/Come clean over outside work, civil servants told as second inquiry into Greensill lobbying scandal announced

Come clean over outside work, civil servants told as second inquiry into Greensill lobbying scandal announced

Civil servants have been ordered to reveal any outside work they may be doing, as a second inquiry into the Greensill lobbying scandal threatening to engulf Boris Johnson’s government was announced.

Whitehall departments have been given until Friday to disclose if senior officials have second jobs in the private sector or other potential conflicts of interest.

It follows the revelation that Whitehall’s former head of procurement was working for Greensill Capital while still a civil servant.

The demand emerged as the Treasury Select Committee said it would investigate the response of ministers – including the chancellor, Rishi Sunak – to lobbying by former prime minister David Cameron on behalf of Greensill.

Mr Cameron, who joined Greensill in a paid role as special adviser in 2018, two years after leaving Downing Street, was found to have sent text messages and emails to ministers in an effort to exert influence within government on behalf of the financial services company.

The new inquiry was announced less than an hour after Conservative MPs voted down Labour’s attempt to force a wider parliamentary probe.

An official investigation ordered by Mr Johnson earlier this week has been described by Labour as “wholly inadequate” and “an insult to us all”, amid questions over its independence.

Labour’s Rachel Reeves accused Mr Johnson’s party of voting “to cover up cronyism”.

“It’s the return of Tory sleaze: one rule for them, another for everybody else,” she said.

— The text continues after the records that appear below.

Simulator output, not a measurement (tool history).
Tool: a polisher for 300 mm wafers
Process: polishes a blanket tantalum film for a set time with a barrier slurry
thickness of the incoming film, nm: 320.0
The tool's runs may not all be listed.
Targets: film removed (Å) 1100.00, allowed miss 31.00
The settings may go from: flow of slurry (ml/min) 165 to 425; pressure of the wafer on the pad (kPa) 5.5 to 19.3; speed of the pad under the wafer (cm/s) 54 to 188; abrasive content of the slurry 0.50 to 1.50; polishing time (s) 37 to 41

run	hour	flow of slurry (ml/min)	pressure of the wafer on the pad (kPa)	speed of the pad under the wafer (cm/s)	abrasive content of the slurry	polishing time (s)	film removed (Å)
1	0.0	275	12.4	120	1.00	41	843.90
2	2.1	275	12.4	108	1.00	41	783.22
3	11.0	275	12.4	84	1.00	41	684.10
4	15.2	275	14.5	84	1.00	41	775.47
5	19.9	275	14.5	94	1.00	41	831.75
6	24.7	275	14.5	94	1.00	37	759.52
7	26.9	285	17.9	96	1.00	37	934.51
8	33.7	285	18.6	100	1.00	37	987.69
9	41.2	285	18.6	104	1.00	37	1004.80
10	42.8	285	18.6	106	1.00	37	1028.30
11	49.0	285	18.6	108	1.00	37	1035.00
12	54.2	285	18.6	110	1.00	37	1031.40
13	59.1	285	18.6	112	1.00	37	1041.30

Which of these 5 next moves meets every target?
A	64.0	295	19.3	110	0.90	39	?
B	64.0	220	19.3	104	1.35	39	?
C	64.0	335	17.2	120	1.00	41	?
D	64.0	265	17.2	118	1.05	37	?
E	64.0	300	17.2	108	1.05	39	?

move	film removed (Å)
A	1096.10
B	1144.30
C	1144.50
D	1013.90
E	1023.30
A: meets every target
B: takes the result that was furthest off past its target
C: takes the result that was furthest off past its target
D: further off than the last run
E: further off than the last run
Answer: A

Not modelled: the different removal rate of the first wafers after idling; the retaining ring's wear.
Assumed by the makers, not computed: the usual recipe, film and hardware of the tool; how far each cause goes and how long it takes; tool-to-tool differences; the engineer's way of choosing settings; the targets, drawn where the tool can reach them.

Earlier Mr Johnson’s spokesperson said the man chosen by the prime minister to head the official inquiry into the affair would not be paid for his other job in government for the duration.

Top lawyer Nigel Boardman is also a non-executive director at the business department.

No 10 said he would not act in that role while the inquiry was carried out and that he was not being paid “from now onwards”.

Mr Boardman, the son of a Tory former cabinet minister, has already come under fire after it emerged that his law firm previously campaigned against limited curbs to lobbying rules.

As discontent over the scandal grows among Tory MPs, Mr Johnson’s anti-corruption champion backed calls for a series of reforms on lobbying.

John Penrose, the Conservative MP for Weston-super-Mare, told MPs that there were rules designed to disclose who ministers meet.

“[But these] disclosures don’t happen fast enough, they aren’t complete enough, they aren’t mutually comprehensible and machine readable and searchable enough, and as a result it is much too difficult at the moment to link up who ministers have met with, who the lobbyists are working for, with who is donating money to which political party,” he said.

Mr Cameron has conceded it was a mistake to lobby ministers informally on behalf of Greensill, but has insisted he did not break any rules.

Earlier Mr Johnson rejected Labour’s call for a wider inquiry into the lobbying scandal, claiming “it won’t do a blind bit of good”.

But he admitted it was unclear whether the “boundaries” that are supposed to exist between Whitehall and business had been “properly understood”.

He also told MPs that he did not recall the last time he had spoken to Mr Cameron.

“The honest truth is I cannot remember when I last spoke to Dave,” he said.

However, he insisted they had not discussed the Greensill affair.

The Treasury Select Committee inquiry will look at the “appropriateness” of the Treasury’s response to lobbying in relation to Greensill Capital.

Tory MP Mel Stride, the chair of the committee, said it would set out further details of the inquiry next week.

Conservative MPs voted down Labour’s proposal for a wider parliamentary inquiry by 357 votes to 262.